Because of ballet, I spent a lot of time looking at my reflection. In class, we all clamored for the single panel in the wall of mirrors that inexplicably elongated the images of our bodies. The studio was large, but we crowded each other to dance in front of the skinny mirror. The teacher tried to spread us out but it was no use. Our only other option was to lose enough weight to look skinny in any mirror. And we tried that, too.
Twelve years later, I sit in the dark, behind a two-way mirror with my ad agency colleagues, watching a focus group eat hamburgers and talk about how they taste. It feels deceitful to watch someone when they think they are alone with their reflection.
We like to believe that a mirror shows our truest self, but it rarely does. If you’re right up against it, with your nose touching the glass, you don’t see anything at all.
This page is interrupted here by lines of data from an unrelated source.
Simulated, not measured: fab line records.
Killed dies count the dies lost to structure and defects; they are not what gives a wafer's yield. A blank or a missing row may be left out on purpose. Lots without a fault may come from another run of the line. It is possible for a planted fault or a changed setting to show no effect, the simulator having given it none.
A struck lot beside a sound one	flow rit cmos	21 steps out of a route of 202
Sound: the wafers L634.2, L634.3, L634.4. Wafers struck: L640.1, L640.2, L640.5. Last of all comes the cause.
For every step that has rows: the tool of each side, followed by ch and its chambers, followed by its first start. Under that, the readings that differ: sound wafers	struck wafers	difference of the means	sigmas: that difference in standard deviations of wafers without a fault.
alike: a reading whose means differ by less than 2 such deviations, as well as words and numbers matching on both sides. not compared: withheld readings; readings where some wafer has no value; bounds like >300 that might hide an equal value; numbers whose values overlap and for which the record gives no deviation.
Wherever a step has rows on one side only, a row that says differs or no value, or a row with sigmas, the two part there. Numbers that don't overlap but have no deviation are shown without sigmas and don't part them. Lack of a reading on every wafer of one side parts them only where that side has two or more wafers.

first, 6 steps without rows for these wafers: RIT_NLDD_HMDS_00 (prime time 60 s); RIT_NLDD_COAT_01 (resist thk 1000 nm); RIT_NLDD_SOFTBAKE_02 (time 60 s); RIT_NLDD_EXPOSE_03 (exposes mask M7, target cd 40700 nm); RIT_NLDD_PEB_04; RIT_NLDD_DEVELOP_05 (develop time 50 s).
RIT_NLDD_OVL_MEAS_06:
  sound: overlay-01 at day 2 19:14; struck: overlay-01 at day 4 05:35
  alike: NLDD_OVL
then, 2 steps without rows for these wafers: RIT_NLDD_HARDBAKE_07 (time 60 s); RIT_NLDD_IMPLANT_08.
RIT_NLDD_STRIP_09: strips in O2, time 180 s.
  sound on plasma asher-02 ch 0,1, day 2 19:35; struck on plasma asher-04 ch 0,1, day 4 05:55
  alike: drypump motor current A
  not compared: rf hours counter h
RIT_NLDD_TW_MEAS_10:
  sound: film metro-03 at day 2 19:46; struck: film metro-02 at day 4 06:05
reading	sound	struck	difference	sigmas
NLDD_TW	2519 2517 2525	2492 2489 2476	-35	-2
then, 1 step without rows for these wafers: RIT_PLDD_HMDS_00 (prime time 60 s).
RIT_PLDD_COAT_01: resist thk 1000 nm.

That was the way I pressed myself to Eric. And Elena. And Ethan. I was too close and could not focus.
*
In all the articles about twins separated at birth, they always seem to share incredible similarities and quirks, no matter how differently they were raised. They hold their beer cans with just their thumb and index finger; they have moles on the left side of their rib cages. Neither of them likes ketchup.
I thought if I met someone with disgustingly fast-growing cuticles who liked the smell of burned toast more than anything in the world, it would prove I’d been my missing my mate.
If my twin was identical, it would have been a girl, but if it was fraternal, it could have been a boy or a girl. All this is to say I didn’t know what I was looking for.
*
Giselle got a boyfriend at the donut shop where she worked and quickly experienced all of her sexual firsts without me. This threw off the comforting symmetry that had always made our friendship seem predestined. Ancient. Suddenly I felt like I was a foot shorter than her. At sixteen, her parents allowed her to finish high school via correspondence courses so she could spend more of her day at the dance studio, and she was gone. Jumped off the seesaw while I was still on it, letting me drop with tailbone-breaking speed to the dirt below.
Ever since we met in third grade, no one at school had uttered our first names separately. They were always linked with an and. Now there was an empty space next to that and, a vacancy. Sometimes the weather in that space was mild, just the sideways breeze of her being whisked away. Other times it rained for days.
I needed to sandbag it.
But instead of filling this void, I chose to build a structure around it. I got up at 6:30 a.m., was at school by 7:25, drank a Diet Coke, ate a Granny Smith apple for lunch, and finished my homework during study hall before driving myself to the city for ballet. This schedule was a scaffolding around my terror of being solo.
*
Vanishing Twin Syndrome. That’s what the American Journal of Obstetrics and Gynecology calls a fetus in a multiple pregnancy that dies in utero and is partially or completely reabsorbed by the surviving fetus.
This phenomenon has likely existed forever, but it wasn’t until the late 1970s, when ultrasounds became sophisticated enough to detect twins as early as five weeks, that doctors began having the unnerving experience of viewing twin embryos one month, only to find a singleton the next.
The term vanishing twin was coined in 1980, the year I was born.
They say if the less viable twin is not consumed, it “exists in a kind of limbo, compressed by the other to a flattened, parchment-like state known as fetus papyraceus.”
Papyrus, like paper.
*
The fact that it’s called “vanishing twin” instead of “vanished twin” seems to indicate that the disappearance is perpetual, not completed, possibly not completable.
Obviously when one twin comes out and the other doesn’t, it’s over, in a certain sense. But grammatically, the vanishing twin never disappears; it is just continually fading from existence. This makes it harder to mourn, since it’s never really over.